The RAF has warned that people are endangering military aircraft by feeding a bird of prey that roams the area near one of their bases.
A spokesperson for RAF Benson, near Oxford, says that the number of red kites are increasing in Oxfordshire – causing helicopters to re-route to avoid them.
The birds are known to cause more damage to aircrafts than other birds if hit in a birdstrike.
The military base has already seen two birdstrikes in the last year – with one involving a red kite.
Another incident saw an aircraft forced to re-route after being “surrounded” by 15 of the large birds of prey that can measure between 24 and 26 inches long.
The base has urged members of the public not to feed the birds, along with local parish and town councils in Cholsey and Wallingford.
An RAF spokesman said: “Big birds of prey and aircraft are never a good mix.
“RAF Benson has an active wildlife management plan to mitigate birdstrike risk for its helicopters, this includes asking the local community to help, by not feeding kites in the vicinity of the aerodrome.
“This strategy is fully endorsed by Natural England, as it also helps the birds avoid the risk of being hit by our aircraft.”
Bird control measures often don’t work on red kites due to how high they fly above the airfield’s wildlife control operatives.
A meeting was held on Wallingford Town Council on August 21 with group captain Christian Royston-Airey, station commander of RAF Benson, explaining the significant and costly damage that could be caused to aircraft by a bird strike.
One resident reported that he had “received a right old thumb on the head” when a red kite swooped them at Bull Croft park.

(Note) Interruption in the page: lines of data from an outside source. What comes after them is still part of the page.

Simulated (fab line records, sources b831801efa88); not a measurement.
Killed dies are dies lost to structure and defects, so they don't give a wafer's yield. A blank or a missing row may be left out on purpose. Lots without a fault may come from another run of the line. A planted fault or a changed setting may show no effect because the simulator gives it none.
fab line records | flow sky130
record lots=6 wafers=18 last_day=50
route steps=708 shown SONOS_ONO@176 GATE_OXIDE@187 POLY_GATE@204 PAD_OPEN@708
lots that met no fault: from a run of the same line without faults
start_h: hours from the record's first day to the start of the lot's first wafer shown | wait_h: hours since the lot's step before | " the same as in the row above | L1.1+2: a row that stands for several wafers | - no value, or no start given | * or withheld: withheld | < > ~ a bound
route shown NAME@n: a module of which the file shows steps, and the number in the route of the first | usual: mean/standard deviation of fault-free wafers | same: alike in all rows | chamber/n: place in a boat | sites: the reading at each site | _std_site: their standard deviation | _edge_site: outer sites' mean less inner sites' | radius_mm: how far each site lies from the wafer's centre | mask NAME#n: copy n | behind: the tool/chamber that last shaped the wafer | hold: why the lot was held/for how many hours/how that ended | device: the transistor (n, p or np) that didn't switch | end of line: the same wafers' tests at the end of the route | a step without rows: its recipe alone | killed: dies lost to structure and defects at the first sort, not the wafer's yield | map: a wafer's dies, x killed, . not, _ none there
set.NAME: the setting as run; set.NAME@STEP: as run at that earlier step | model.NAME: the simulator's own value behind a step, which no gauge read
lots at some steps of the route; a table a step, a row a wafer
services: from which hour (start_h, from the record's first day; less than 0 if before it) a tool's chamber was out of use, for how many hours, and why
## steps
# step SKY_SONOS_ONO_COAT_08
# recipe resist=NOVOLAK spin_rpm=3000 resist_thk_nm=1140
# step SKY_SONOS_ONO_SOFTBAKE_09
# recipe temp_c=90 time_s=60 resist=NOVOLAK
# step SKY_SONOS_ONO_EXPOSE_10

The council have erected around 20 posters in the Kinecroft, the Bull Croft, and the moorings by the River Thames which warned people against feeding the birds.
Councillor Steve Holder said no further incidents had been reported since the campaign began.
He said: “We’re obviously not going to get anyone calling up to say they used to feed the red kites and now don’t, but hopefully it’s hit a nerve and they have been convinced to stop by guilt.
“They’ve been given an indication of what happens when you do feed them.”